AS YOU read this we’re just 24 hours away from learning who the new leader of the Welsh Labour – and presumptive new first minister – will be.

Mark Drakeford is still the bookies’ favourite, but it hasn’t quite been the coronation some of us feared when Carwyn Jones announced he was quitting eight long months ago. Both Vaughan Gething and Eluned Morgan have put in strong showings and some people much smarter than me are predicting it could be a pretty close race.

The powerful Corbynista pressure group Momentum has got behind Mr Drakeford in a big, even aggressive, way, and this could be enough to swing it in his favour.

But the real test will be if one candidate doesn’t get more than 50 per cent of the vote.

If this happens, the candidate with the lowest number of votes will be eliminated and the second-choice votes of those who picked them as their first choice – party members have been allowed to rank the candidates in order of preference on their ballot paper – will be counted instead.

If this happens, there’s a very good chance Mr Drakeford won’t win.

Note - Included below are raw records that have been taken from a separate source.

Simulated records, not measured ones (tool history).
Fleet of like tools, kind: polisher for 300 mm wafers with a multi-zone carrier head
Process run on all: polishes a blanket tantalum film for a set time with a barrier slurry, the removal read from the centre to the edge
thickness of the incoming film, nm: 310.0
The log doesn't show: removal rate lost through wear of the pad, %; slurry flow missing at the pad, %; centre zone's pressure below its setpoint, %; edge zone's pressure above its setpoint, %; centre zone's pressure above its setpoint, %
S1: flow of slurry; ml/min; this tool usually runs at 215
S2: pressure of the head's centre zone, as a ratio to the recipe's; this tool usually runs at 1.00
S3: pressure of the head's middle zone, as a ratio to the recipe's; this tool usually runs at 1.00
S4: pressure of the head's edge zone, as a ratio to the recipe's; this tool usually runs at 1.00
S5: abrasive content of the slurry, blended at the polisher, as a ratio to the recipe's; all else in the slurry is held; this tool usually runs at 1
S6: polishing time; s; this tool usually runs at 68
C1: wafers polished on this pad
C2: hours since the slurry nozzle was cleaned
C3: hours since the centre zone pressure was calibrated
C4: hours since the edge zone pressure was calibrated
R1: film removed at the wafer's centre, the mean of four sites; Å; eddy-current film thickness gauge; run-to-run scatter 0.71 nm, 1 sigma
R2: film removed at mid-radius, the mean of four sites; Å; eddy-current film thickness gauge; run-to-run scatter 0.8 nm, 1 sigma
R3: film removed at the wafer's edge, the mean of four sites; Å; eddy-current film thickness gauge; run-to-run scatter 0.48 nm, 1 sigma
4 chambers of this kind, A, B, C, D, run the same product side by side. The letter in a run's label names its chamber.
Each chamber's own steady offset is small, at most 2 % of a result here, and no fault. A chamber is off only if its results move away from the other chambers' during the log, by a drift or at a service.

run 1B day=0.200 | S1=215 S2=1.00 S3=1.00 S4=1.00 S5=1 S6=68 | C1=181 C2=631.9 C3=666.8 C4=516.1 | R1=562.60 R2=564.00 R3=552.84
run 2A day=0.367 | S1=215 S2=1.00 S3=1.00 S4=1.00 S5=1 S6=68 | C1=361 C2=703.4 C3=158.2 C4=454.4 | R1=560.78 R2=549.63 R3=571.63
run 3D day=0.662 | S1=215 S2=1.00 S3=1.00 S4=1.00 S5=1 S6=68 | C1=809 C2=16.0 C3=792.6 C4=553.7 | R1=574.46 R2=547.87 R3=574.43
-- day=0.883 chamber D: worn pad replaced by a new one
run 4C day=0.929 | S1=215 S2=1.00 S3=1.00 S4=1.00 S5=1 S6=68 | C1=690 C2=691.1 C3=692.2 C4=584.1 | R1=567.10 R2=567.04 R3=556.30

Anecdotally, the people who have picked either Mr Gething or Ms Morgan as their first choice have been likely to pick the other as their second as they’re both far more centrist than the Mr Drakeford, an openly old-school socialist.

And, if the vote is as close as some have been predicting, this might be more likely than some expect.

Ever since Carwyn Jones announced at the Labour conference in April he was stepping down as first minister, many have been talking of a Mark Drakeford-led Welsh Government as an inevitability.

Mr Drakeford has long been seen as the heir apparent to both Carwyn Jones and his own political mentor Rhodri Morgan, and the number of nominations he received meant it was difficult for anyone else to even get their names on the ballot paper. If Carwyn Jones himself hadn’t stepped in to lend Eluned Morgan his nomination it would have been a two-horse race.

This – along with reports of a few other dirty tricks on the part of the pro-Drakeford camp, such as encouraging voters not to name a second or third preference – have alienated more than a few in Welsh Labour, and could be enough to push those on the fence away from him into the arms of one of his competitors.

So, while a Mark Drakeford victory seemed to almost be a done deal a few months ago, this looks much less the case now.

Of course, we have to remember the winner is not necessarily guaranteed to be appointed as the new first minister.

A vote will be held in the Senedd in this regard next week, and I understand both Plaid Cymru and the Welsh Conservatives will put their respective leaders Adam Price and Paul Davies up for the role.

While the maths in the Assembly means Labour’s candidate - whether it’s Mark Drakeford, Vaughan Gething or Eluned Morgan - will get the role, the voting record will be scrutinised with interest.

Meanwhile, the circumstances of Carwyn Jones’ departure appear to be far from what he was hoping for.

He’d said repeatedly he wanted to make a decision on the M4 relief road before he leaves office - which we learned yesterday now isn’t going to happen.

And Mr Jones also reportedly wanted the inquiry into the circumstances around the death of Carl Sargeant last November done and dusted before he stepped down so he could leave office with a clean record and a clear conscience.

But there’s no sign of this being anywhere near done - with the inquest into the former minister’s death adjourned last week so Mr Jones can return and give more evidence - so it won’t be until he’s a lowly backbench AM that this happens.

In April it looked like Mr Jones was hoping he’d be able to leave with his head held high.

Sadly for him, it seems like this will be far from the case.